Capital acquisition is the process of obtaining money for business projects, operational expansion, new opportunities or other purposes. Most companies use some form of external financing for their operations. The two most common methods are debt and equity financing. A few tips for securing external capital is creating a financial strategy, developing financial business relationships, using business credit to the company’s advantage and following a specific allocation schedule for using capital.
A financial strategy is a specific plan for capital acquisition. Few companies operate without looking toward the future. Having a financial strategy in place allows business owners and managers to have an idea of the type of funding needed for specific projects. For example, the strategy will typically include listing the cost of capital for different financing types. While small businesses only have access to the owner’s personal funds or bank loans, large organizations and publicly held companies can issue bonds or stock and seek direct investment in addition to bank loans. Each financing type will usually have a different cost of capital, which is the interest paid on the external funds.
Developing banking and other financial relationships in the business environment can help companies during the capital acquisition process. Having a personal relationship with bankers or lenders can help owners and managers work with individuals during the loan process. A close relationship — used properly — can help companies receive favor if the company is not necessarily in good financial standing. When issuing bonds or stock, a good relationship with a broker can also help, as the brokerage house is responsible for finding buyers and ensuring the company earns the funds needed for its project or opportunity.

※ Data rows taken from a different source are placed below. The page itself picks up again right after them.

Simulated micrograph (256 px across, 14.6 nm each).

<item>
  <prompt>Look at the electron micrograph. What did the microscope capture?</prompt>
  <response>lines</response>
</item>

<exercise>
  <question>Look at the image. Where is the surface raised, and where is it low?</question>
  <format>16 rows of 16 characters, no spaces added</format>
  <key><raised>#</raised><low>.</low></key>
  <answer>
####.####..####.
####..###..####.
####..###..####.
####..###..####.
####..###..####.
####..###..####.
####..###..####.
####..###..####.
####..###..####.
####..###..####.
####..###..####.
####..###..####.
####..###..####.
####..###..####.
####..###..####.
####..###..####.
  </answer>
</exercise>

Business credit is often necessary when obtaining a bank loan. Small businesses often use the owner’s personal credit when obtaining funds. Have poor or no credit can hamper the company’s capital acquisition ability, as most banks and lenders have strict requirements when loaning funds. To increase credit worthiness, companies can engage in trade credit relationships and use these accounts for references.
Capital acquisition may also require a company to provide the bank or lender with a withdrawal schedule. This schedule shows how the company plans to use funds acquired and the length of time the company expects to use the capital. External funds can be short, medium, or long term in length, depending on the purpose of the loan. In order to hedge the loan process, banks and lenders may only give funds in draws. Companies must use each draw effectively to grow the company without increasing the risk for banks and lenders.